Following the Turkish invasion of 1974 and the subsequent de facto partition of the island, the currency situation in Cyprus by 1983 was one of formal unity masking profound political division. The Republic of Cyprus, internationally recognized and controlling the southern two-thirds of the island, continued to use the Cypriot pound (C£) as its sole legal tender. This currency, pegged to a basket of currencies and managed by the Central Bank of Cyprus in Nicosia, remained stable and was integral to the Greek Cypriot economy, which was beginning to recover and shift towards services and tourism.

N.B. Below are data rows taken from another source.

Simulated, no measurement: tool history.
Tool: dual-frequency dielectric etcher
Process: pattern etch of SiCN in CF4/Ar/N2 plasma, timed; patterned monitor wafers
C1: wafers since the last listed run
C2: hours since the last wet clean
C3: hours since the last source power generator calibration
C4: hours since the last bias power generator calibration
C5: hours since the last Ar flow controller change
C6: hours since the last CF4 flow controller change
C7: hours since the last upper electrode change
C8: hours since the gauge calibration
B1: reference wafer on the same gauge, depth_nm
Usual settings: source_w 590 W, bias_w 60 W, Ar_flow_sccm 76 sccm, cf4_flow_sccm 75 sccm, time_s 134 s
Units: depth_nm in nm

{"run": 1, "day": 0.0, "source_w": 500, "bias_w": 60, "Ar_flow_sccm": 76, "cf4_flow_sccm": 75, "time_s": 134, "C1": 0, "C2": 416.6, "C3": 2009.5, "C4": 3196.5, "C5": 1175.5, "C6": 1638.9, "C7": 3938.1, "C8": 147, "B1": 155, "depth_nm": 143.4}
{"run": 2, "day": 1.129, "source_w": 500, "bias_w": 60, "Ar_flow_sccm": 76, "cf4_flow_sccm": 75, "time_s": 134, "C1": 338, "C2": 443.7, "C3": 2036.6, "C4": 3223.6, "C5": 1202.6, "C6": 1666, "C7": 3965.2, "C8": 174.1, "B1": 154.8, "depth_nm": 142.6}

In the north, the situation was radically different. After the self-declaration of the Turkish Republic of Northern Cyprus (TRNC) in November 1983, which was recognized only by Turkey, the area operated with a dual-currency system dominated by the Turkish lira. The Cypriot pound still circulated but was increasingly sidelined. Economic isolation, reliance on Turkish aid, and high inflation imported from Turkey created severe instability. This effectively cleaved the island into two separate monetary zones: a stable, internationally integrated south and an isolated, inflation-prone north.
Consequently, 1983 marked a point of no return in the island's monetary fragmentation. The political act of unilateral independence in the north cemented the economic divide that had been widening since 1974. While the Republic of Cyprus maintained a single official currency for the whole island
de jure, the
de facto reality was a bifurcated system, with the north progressively moving towards full monetary dependence on Turkey, a process that would culminate in the formal adoption of the Turkish lira in the following years.